Development of a product

The development process of a MuseARTa product is extremely complex and is done with a lot of passion and attention to detail. The aim is to represent the art motif as true to the original as possible, which is not always easy due to the complicated production process. The path from a work of art to a MuseARTa product can be roughly divided into the following steps:

  • The team goes in search of interesting artists and extraordinary works of art.
  • Extensive research is then carried out to obtain the most important background information on the rights issue. This process is very complex, requires a lot of time and the help of art law and licensing lawyers and results in either a license agreement or a determination that we can reproduce a work of art without a license agreement, or it may also be the case that we are allowed to reproduce a work of art and it the rights manager or the relevant museum does not want it, in which case we will keep our distance from the project.
  • Next, the work of art is converted into pixels by an experienced designer in Italy. Our socks have 200 needles all around and 260 rows in leg length. This results in 52,000 possible pixels per leg, i.e. 104,000 pixels if different parts of a work of art were depicted on the left and right legs.
  • When converting the image into pixels, it must also be taken into account how many colors a knitting machine can knit in total and how many colors a knitting machine can knit in a row. This can be up to 18 colors for a sock in total and up to six colors in a row.
  • A decision is then made as to which production facility the design will be sent to for implementation. The decision as to where we have our knitting depends on which factory can offer how many yarn colors and which types of machines are available locally. All factories use 20/1 cotton yarn and should, whenever technically possible, produce with a cotton content of over 80%, and all factories have machines that produce with 200 needles.
  • If there are no yarn colors that we urgently need, we will have yarn dyed specifically to our requirements. So far we have already had 50 cotton yarns, 6 cotton melange yarns and 6 lurex yarns dyed according to our wishes. That doesn't sound like much, but all in all it's a small truck fully loaded with yarn - just for our special colors.
  • When the first pattern has been knitted, it is photographed and sent to the designer by email. This then compares the overall picture with the work of art and begins to change. This involves deciding for many individual stitches whether a different color should be used somewhere or not. In addition, the yarn cards are used to check whether the colors of the original artwork were well matched or not.
  • In addition, particular emphasis is placed on maintaining the image proportions. Since a stitch is not square, but rather rectangular, this is particularly difficult.
  • The change requests are then sent back to the factory and a new pattern is knitted. Just loading the machine with the necessary yarns, the so-called changeover time, takes about 1 hour. No wonder that many factories politely declined this project and considered our project unfeasible.
  • For some motifs, over 20 different variations go back and forth until the preliminary result is achieved. Then comes the stretch test.

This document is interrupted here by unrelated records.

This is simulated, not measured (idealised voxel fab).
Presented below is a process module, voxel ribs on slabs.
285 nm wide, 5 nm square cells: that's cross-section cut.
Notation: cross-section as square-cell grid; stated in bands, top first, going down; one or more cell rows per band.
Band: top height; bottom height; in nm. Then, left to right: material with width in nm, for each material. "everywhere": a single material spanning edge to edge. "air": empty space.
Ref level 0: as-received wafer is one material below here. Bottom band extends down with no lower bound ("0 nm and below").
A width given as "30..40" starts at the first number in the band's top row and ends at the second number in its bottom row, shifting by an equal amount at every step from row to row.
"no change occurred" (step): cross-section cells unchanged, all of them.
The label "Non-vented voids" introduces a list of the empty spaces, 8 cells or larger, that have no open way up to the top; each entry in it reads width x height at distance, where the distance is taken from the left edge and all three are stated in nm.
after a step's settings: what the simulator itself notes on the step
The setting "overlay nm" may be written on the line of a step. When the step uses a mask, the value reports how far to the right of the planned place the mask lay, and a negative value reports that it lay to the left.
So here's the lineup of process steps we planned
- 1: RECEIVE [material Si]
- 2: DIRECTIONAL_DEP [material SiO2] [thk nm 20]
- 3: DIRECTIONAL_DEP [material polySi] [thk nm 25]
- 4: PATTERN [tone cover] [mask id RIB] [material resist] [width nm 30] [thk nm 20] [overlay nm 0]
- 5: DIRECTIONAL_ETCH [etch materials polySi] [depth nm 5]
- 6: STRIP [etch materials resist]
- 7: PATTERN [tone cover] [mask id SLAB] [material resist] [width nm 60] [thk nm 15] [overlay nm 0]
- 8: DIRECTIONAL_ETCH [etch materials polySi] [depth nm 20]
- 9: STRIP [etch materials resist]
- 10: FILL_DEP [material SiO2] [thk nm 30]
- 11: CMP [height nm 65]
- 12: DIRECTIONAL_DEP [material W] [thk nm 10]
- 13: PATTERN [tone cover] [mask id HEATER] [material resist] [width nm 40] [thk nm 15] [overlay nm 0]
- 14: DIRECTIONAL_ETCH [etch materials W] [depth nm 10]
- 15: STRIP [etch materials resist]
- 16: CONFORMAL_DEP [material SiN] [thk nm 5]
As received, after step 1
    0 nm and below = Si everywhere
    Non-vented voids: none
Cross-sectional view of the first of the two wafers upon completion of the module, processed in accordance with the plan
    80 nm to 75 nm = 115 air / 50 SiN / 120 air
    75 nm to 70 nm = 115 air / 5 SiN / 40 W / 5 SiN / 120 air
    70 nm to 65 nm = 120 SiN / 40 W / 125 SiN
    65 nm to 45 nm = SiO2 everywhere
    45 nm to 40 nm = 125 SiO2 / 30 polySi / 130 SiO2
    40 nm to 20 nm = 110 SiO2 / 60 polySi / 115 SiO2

  • Since a foot is wider at the front than the leg above the heel, a sock needs to be very stretchy. However, this is contradicted by the non-stretchability of cotton. Cotton is inelastic. The higher the cotton content, the less stretchy the sock is when the threads of the motif run along the inside of the sock. Therefore, these threads on the inside of the sock must be cut. This can be done by machine if the thread hangs freely inside the sock over a certain number of stitches, but it doesn't work if it only hangs freely over a small number of stitches. In this case, the threads must be cut by hand with small scissors to achieve the necessary stretch of the sock. This is the only way to ensure that your foot can get in and out of the sock.